Back in the day, when I was just starting to give talks on the power of conversation to change hearts and minds, I used to end my presentation with a slide that said:

Talk is cheap.
So do more of it.

It would always get a laugh, but the goal of course was to counter the popular notion that talking is of little value — it’s action that matters. And for sure, talk that’s intended to avoid or replace action isn’t worth much. But talk as the action can change lives and outcomes. One dramatic example: Just think of the Moscow–Washington hotline put into place at the height of the Cold War. Those conversations helped avert nuclear catastrophe. (They also call into question the wisdom of waiting until the absolute last minute to actually speak to our adversary.)

So no, talk is not cheap, and that’s something a lot of us seem to have forgotten, or perhaps have lost faith in. At least that’s the perspective of my most recent podcast guest, Douglas Stone — a mediation expert, former associate director of the Harvard Negotiation Project, and co-author of the New York Times best sellers, Difficult Conversations, How to Discuss What Matters Most, and Thanks for the Feedback: The Science and Art of Receiving Feedback Well.

In our conversation, he put it this way (edited for clarity):

“It feels like it's gotten harder to persuade people that talking to each other is a good thing. We not only understand each other less well, we’re less interested in understanding each other. In fact, it's almost as if talking to people on the other side makes you one of the bad people...you’re collaborating with the enemy.”

Doug pointed out that a huge part of the problem, of course, is the polarizing influence of the media and social media: “If you don't feel outraged after you’ve watched whatever your news show of preference is, then they didn't really do their job. And if they did do their job, and you do feel outraged, then you're sitting around going, ‘Well, I feel outraged... what do I do? I have to go complain, I have to hate all the people who are my neighbors who might see this differently.’ And it just pushes people further and further away from each other.”
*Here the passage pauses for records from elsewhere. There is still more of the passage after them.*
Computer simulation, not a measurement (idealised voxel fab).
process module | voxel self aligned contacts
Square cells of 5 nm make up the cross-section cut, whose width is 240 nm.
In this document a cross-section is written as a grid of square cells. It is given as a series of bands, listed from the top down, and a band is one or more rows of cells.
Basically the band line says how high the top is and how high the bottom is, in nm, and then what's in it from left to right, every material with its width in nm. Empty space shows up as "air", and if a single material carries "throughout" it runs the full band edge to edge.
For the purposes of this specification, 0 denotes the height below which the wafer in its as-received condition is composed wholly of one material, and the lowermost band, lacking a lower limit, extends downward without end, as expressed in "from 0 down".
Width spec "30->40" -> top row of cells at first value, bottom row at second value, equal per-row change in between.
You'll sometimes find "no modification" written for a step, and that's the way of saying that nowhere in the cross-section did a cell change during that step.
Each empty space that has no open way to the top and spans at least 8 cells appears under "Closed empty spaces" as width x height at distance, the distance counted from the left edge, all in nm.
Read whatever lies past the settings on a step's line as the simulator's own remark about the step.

As outrage grows, talking to each other seems to make less and less sense. We’ve overheated our brain’s fight/flee/freeze survival drive, which operates on the principle that you can’t negotiate with a hungry tiger. But as I mentioned last week, ideas are thoughts, not tigers. They can’t be killed and they easily slip through any cage. 

So what can we do? Doug suggests we reconnect with the benefits of conversation. “Talking does tend to increase trust, it does tend to enhance relationships. And it's your best shot at changing other people's attitudes in the way that you hope they will change.”

Of course, not any conversation will do that. It takes a special kind, one rooted in a meaningful relationship. To drive that point home, Doug shared a story about how the simple process of getting to know each other helped end one of the world’s longest standing international border disputes:

"We had about 10 representatives from both sides. And these were politicians and generals. And the first thing we did, much to their consternation — they just wanted to get into negotiating the border  — was an exercise that would help them to get to know each other. And it turned out that two of the generals, who were on opposite sides, each had children with special needs. And there was no national identity either of them had that was more important to them than that. 

“And by the end of that first day, they had a lifelong connection. It completely transformed how they saw each other and how they saw the dispute, and they ended up reaching an agreement on what, at the time, was the longest ongoing border dispute in the world. They settled it. They did good work on the problem as well, for sure, very good work. But that personal connection was really huge in terms of transforming that situation.”

Now you and I won’t be negotiating border disputes any time soon, but opportunities to connect with our "other" are with us every day. To quote Doug one more time: “There's plenty of humanity in others for us to learn about.”